Haydn’s Applausus – Classical Opera/Ian Page at Cadogan Hall

Haydn
Applausus, Hob.XXIVa:6 – Cantata to an anonymous libretto [sung in Latin, with English surtitles; probable UK premiere]

Temperantia – Ellie Laugharne
Prudentia – Elspeth Marrow
Justitia – Thomas Elwin
Fortitudo – John Savournin
Theologia – David Shipley

The Mozartists
Ian Page


Reviewed by: Curtis Rogers

Reviewed: 15 March, 2018
Venue: Cadogan Hall, London

Haydn’s Applausus – Classical OperaClassical Opera’s Mozart 250 project unearthed for this anniversary exploration of 1768 Haydn’s little-known allegorical cantata Applausus. It was composed to celebrate the fiftieth anniversary of the taking of monastic vows by Rainer Kollmann, abbot of the Cistercian monastery in Zwettl (Lower Austria). There is no drama as such but rather the personifications of the four Cardinal virtues assembled to discuss and recommend their qualities, moderated (in both senses of the term) by Theology (also described as Wisdom in the score, allowing a de-Christianised, more purely philosophical reading of the work if desired).

In his programme note Ian Page issued an apologia in advance for that near absence of plot and the long duration of its eight numbers. In fairness, the da capo structure of the latter are similar in form and length to those of other extended sacred and secular vocal works of the time, as listeners will find with Haydn’s early masses, and the Stabat Mater (also 1767-68), or Mozart’s early operas. Comprising about two hours of music, Applausus may perhaps constitute too much of a good thing, with its largely unvaried sequence of meditative arias, but that lack of developmental structure could be seen as achieving for the otherwise rarefied discipline of moral theology the same as Haydn’s Seven Last Words of Our Saviour on the Cross would do for contemplative spirituality nearly two decades later. Both practices had, and still have, an honoured place in Christian theology and so both works represent equally valid artistic expressions of religious and ethical experience.
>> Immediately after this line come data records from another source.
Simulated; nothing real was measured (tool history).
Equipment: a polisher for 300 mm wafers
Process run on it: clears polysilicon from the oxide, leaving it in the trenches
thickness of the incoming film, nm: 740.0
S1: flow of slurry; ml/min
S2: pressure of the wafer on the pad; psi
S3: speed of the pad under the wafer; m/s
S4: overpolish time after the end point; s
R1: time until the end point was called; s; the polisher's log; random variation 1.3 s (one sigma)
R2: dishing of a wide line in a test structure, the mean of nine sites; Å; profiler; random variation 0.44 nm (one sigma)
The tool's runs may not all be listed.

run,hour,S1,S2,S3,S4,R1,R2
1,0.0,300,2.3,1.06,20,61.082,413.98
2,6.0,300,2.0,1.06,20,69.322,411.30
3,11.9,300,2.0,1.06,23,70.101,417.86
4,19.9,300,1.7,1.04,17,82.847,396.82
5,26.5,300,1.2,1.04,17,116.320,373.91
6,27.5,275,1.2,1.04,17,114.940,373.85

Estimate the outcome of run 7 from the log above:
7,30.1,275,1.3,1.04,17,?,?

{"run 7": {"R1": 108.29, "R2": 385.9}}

Page and The Mozartists approached the more florid, Rococo language of Applausus with enthusiasm, beginning with the Overture that took over the opening two movements of the contemporary Symphony 38, with its bustling first movement, and in the second a genteel approach to the witty echoing punctuations by the second violinists to the firsts’ phrases (the two ranks appropriately placed antiphonally). It is not the musicians’ fault that Haydn’s music in the subsequent Cantata is fairly uniform, but they might more often have created greater interest and structure within each aria than merely ploughing through with dutiful alacrity.

Likewise with the singers: the arias do not require extrovert theatrical delivery, but a more colourful and nuanced turn of phrase from time to time would have been welcome. Elli Laugharne’s Temperance was lucid and graceful, however, and combined winningly with Elspeth Marrow’s Prudentia. Making the biggest contribution, Thomas Elwin as Justice was generally lyrical, though some of his melismas bordered on a drawl. John Savournin declaimed the part of Fortitude well, exuding lithe gravitas in his stormy aria. If David Shipley was a touch dry on his initial appearance as Theology, he projected his aria better.

Steven Devine provided robust support on the harpsichord in the recitatives, and came into the limelight with impressively embellished flourishes for Justice’s ‘O pii Patres Patriae!’, spun in delicate counterpoint to Elwin’s singing. Ranging widely over the violin’s tessitura in ‘O beatus in colatus!’, Daniel Edgar’s solo was consoling, though thin in tone and oddly sounding like a viola at times in not squarely achieving exact intonation lower down.

Believed to be the first public performance ever of Applausus in the UK, this offered a fascinating encounter with an obscure aspect of Haydn’s output, but charming as the music is, it is unlikely to be hailed by anyone as a missing masterpiece or require any fundamental reappraisal of Haydn’s genius which was still in transition to fully-fledged Classicism at this point in his career.